From Amazon
Lloyd seems like a good guy. He's got an average wife, two kids, $200,000 a year with perks, plus a nice dog named Steve. But what happens to Lloyd when he starts to climb the corporate ladder?
Lloyd--What Happened : A Novel of Business is the story of the modern corporate workplace--its greed, politics, affairs, drugs, groveling cohorts, graphs, and dietary habits.
Fortune magazine columnist Stanley Bing follows Lloyd month-by-month in his pursuit to reengineer his company and pull off one of the biggest deals ever (we're never quite sure what the deal is exactly).
Bing is at his best when describing Lloyd's many idiosyncrasies: what he buys when grocery shopping, his love of his dog Steve, his appraisal of various beers. For example: "There was Foster's lager, which was average beer but came in an enormous can, which was not something to be sneezed at. When one's wife said, 'How many beers have you had?' on the cusp of driving off to someplace social of an early evening, the honest Foster's husband could say 'One!' and not be criticized, even though that one beer was the equivalent of two gigantic tankards of lusty ale."

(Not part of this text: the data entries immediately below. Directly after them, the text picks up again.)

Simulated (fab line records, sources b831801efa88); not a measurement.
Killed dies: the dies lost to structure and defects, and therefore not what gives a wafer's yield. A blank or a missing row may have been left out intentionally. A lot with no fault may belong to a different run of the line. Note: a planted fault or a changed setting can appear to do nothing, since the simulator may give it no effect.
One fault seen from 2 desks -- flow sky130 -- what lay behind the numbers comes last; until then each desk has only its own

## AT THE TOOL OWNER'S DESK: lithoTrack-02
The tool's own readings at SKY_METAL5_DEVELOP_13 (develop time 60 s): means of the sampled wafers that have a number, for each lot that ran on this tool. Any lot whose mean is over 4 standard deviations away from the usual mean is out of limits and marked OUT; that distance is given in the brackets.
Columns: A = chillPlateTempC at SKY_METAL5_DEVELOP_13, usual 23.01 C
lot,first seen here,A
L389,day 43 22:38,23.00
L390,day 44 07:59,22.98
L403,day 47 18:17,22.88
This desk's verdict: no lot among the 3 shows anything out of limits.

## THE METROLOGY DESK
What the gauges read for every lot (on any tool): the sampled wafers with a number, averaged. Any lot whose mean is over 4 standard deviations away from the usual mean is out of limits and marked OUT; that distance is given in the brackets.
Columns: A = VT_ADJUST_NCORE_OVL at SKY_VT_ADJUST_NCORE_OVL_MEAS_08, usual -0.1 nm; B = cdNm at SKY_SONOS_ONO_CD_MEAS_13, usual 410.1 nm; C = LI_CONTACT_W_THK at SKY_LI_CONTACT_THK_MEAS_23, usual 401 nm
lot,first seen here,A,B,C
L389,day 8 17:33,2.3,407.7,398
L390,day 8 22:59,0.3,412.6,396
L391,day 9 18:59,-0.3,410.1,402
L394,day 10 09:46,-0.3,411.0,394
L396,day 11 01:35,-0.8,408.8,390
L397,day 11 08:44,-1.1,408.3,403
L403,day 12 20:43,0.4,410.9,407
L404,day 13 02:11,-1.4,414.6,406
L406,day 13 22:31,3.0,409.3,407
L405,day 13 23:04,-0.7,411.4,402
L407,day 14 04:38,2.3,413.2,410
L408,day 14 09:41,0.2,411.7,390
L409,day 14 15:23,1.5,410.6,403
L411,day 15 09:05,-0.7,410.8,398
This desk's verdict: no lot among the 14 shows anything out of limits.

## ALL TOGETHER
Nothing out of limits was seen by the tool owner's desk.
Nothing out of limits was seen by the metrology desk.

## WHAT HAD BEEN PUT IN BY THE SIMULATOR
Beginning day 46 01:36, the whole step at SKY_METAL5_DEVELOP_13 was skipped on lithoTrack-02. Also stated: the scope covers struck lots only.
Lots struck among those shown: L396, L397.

Lloyd includes a portfolio of full-color presentations chock full of business clip art that graphs everything from the "Number of Laughs Enjoyed in Lloyd's Corporation As a Function of Profit Growth" and "Suit Size As a Function of Income/Vodka Consumption" to an examination of "What Lloyd Eats" and a summary of Lloyd's travels in Germany. If you enjoyed Stanley Bing in Esquire and Fortune, then you'll find that Lloyd is a must read. Bing's good humor captures many of the follies of business life that most readers will recognize and appreciate. --Harry C. Edwards
From Publishers Weekly
In his first novel, Bing, columnist for Fortune and author of Crazy Bosses and Biz Words, offers a light satire of business life packed with glimpses, both funny and appalling, into the mentality of six-figure executives among whom every word, smile, memo and drink has its valence in the game of status. Bing's protagonist is Lloyd, a kind of middle-aged everysuit who's assigned a key role in a deal that will transform his corporation into a transnational giant and render its managers, including Lloyd, very rich. It will also, via the wonders of downsizing, result in personal catastrophe for thousands. Of course, this makes Lloyd feel bad, but what's a guy to do? He's got two kids who like toys and a wife who likes vacations. In the midst of the turmoil, Lloyd falls into an adulterous affair with Mona, a fellow exec, at the same time that he learns his wife is getting it on with the handyman. But plot is not the point here. The book is really a series of digressions and skits in which Bing touches on various aspects of corporate culture in episodic, ironic fashion. There are visuals, too: a bar graph measures Lloyd's expenditures on toys for his kids against his disposable income; a diagram illustrates how not to work a party; a pie chart called "Things Eaten by Donna" breaks down his wife's diet into only three segments (salads, sweets, white wine). Many of the gags, visual and verbal, work, and much of the book is very funny. But by the time Lloyd at last engineers a revolution to kill the deal and save all the innocents from losing their jobs, one feels that 400 pages is an awful lot of space to fill with such a light lampoon. Major ad/promo. (Apr.) FYI: Bing is a pseudonym for Gil Schwartz, director of communications for CBS Inc.